Navistar’s Credit Rating Downgraded by S&P

By Seth Clevenger, Staff Reporter

This story appears in the Oct. 14 print edition of Transport Topics.

Standard & Poor’s last week downgraded Navistar International Corp.’s long-term credit rating, voicing skepticism about the truck and engine maker’s efforts to rebuild market share.

On the same day, however, Moody’s Investors Service affirmed its “B3” corporate family rating for Navistar, and Fitch Ratings maintained its “CCC” issuer default rating for the company.

S&P lowered Navistar’s rating one notch to “CCC+” from “B-” on Oct. 7. It said it sees Navistar’s business-risk profile as “vulnerable” and its financial-risk profile as “highly leveraged.”



“The rating downgrades reflect our increased skepticism regarding Navistar’s prospects for achieving the market shares it needs for a successful business turnaround,” S&P credit analyst Sol Samson said in a statement.

While declining to respond directly to the S&P downgrade, Navistar spokeswoman Elissa Maurer pointed to the company’s September order intake as evidence of its “positive momentum” in regaining market share.

Navistar last week announced it received nearly 5,900 orders for Classes 6-8 trucks last month, its highest monthly total since December 2011.

“As far as regaining market share, we recognize that it’s still a top priority, but there is a positive trend,” she said.

S&P said it does not believe Navistar’s Class 8 market share will reach the 18% it believes the company needs for viability “anytime soon.”

Through August, Navistar’s 2013 share of U.S. Class 8 sales stood at 14.4%, according to WardsAuto.com.

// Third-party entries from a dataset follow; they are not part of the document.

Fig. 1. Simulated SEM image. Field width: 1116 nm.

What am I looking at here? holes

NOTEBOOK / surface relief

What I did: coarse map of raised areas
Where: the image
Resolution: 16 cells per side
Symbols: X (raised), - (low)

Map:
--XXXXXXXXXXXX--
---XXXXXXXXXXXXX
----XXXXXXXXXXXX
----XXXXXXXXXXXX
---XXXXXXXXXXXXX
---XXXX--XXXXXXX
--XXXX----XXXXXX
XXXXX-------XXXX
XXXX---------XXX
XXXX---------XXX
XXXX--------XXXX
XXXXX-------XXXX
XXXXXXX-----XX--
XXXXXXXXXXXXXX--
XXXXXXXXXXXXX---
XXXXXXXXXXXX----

Navistar also can’t depend on a robust truck market in 2014 and 2015, S&P said.

“While Standard & Poor’s is not forecasting a decline in the overall truck market, neither can we rule out a slump in the medium term,” the firm said.

Moody’s assessment painted a more positive picture.

The firm said it expects Navistar’s “successful” incorporation of Cummins engines to enable it to regain lost market share and that progress in addressing component failures in older engines will “significantly reduce” warranty expenses.

“During the coming quarters, we expect to see clear evidence that Navistar is harvesting the anticipated benefits of these initiatives,” Moody’s said. “Progress should be reflected in the company’s monthly order book, its retail share position in both medium and heavy-truck sectors, and a decline in warranty charges.”

Fitch said it believes Navistar’s actions to revise its engine strategy and improve liquidity “could support stronger operating results and rebuild financial flexibility over the long term.”

Also on Oct. 7, Navistar announced a private offering of $200 million of senior subordinated convertible notes due in 2018. The company said it also would grant the initial buyers an option to purchase up to an additional $30 million of convertible notes.

Navistar, based in Lisle, Ill., said it intends to use the proceeds from the offering, along with $270 million in borrowings from its financing subsidiary, for “general corporate purposes,” which may include capital expenditures and repurchasing a portion of its outstanding convertible notes due 2014.

“That just helps us enhance liquidity,” Navistar spokesman Steve Schrier said. “We’ve said all along that strong liquidity has been a major focus of our turnaround.”

Moody’s described the new note offering as a “positive development in that it will provide additional liquidity until the anticipated operational improvements are more fully realized during the course of 2014 and the company’s operating cash flow turns positive.”